Topic: The problem with temporaries <-> x3j16 string proposal
Author: euaeny@eua.ericsson.se (Erik Nyquist)
Date: 15 Aug 91 07:20:52 GMT Raw View
As an observing member of the x3j16 committee I have bben given the chance
to look at Jerry Schwarz proposal for a standard string class.
Among other things I noticed that there is no
string operator(const string&, const string&);
defined for the string class.
This operator has apparently been removed from the original proposal
at the Lund x3j16 meeting to avoid the problem with the lifetime of
temporaries.
--
ARM: p268 ... The compiler must ensure that a temporary object is
destroyed. The exact point of deastruction is implementation
dependent. There are only two things that can be done with a
temporary: fetch its value (implicitly copying it) to use in some
other expression, or bind a reference to it. If the value of a
temporary is fetched, that temporary is then dead and can be destroyed
immediately. If a reference is bound to a temporary, the temporary
must not be destroyed until the reference is. This destruction must
take place before exit from the scope in which the temporary is
created.
--
This formulation makes a number of 'good' programming tricks dangerous.
Eg:
// The proposed string class does not depend on the iostream-package.

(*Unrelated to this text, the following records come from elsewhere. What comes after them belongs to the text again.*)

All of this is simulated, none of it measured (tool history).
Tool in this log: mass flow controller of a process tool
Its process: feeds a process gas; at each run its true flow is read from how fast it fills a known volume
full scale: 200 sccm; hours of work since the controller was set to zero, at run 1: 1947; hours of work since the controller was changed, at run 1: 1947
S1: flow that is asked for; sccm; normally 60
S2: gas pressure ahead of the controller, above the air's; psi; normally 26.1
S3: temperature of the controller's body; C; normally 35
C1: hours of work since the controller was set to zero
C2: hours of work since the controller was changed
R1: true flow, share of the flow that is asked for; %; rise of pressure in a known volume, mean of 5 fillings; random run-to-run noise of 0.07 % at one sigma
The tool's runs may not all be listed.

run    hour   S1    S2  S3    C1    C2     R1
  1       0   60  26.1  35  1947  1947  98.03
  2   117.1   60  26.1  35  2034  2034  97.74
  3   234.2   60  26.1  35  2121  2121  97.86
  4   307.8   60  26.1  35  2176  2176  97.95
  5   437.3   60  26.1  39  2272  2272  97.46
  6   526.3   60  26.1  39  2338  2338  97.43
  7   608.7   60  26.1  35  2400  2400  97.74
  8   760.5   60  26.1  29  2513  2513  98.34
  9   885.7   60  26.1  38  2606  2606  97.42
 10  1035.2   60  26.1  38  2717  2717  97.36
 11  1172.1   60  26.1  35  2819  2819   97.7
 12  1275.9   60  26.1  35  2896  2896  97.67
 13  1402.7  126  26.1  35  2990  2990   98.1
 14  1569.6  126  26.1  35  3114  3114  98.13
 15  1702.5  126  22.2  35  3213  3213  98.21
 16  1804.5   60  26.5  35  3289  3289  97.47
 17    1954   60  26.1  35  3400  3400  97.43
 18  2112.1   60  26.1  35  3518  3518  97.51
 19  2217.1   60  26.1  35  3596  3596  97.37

// Instead it contains an conversion operator: operator const char*();
// to allow a string to be used in places where a const char* could
// have been used.
// Assume that the string class has an operator:
// string operator+(const string&, const string&)
string s1="Erik";
string s2="Nyquist";
void my_charp_function( const char* );
// This call only works if the temporary created by operator+
// lives until my_charp_function has been called.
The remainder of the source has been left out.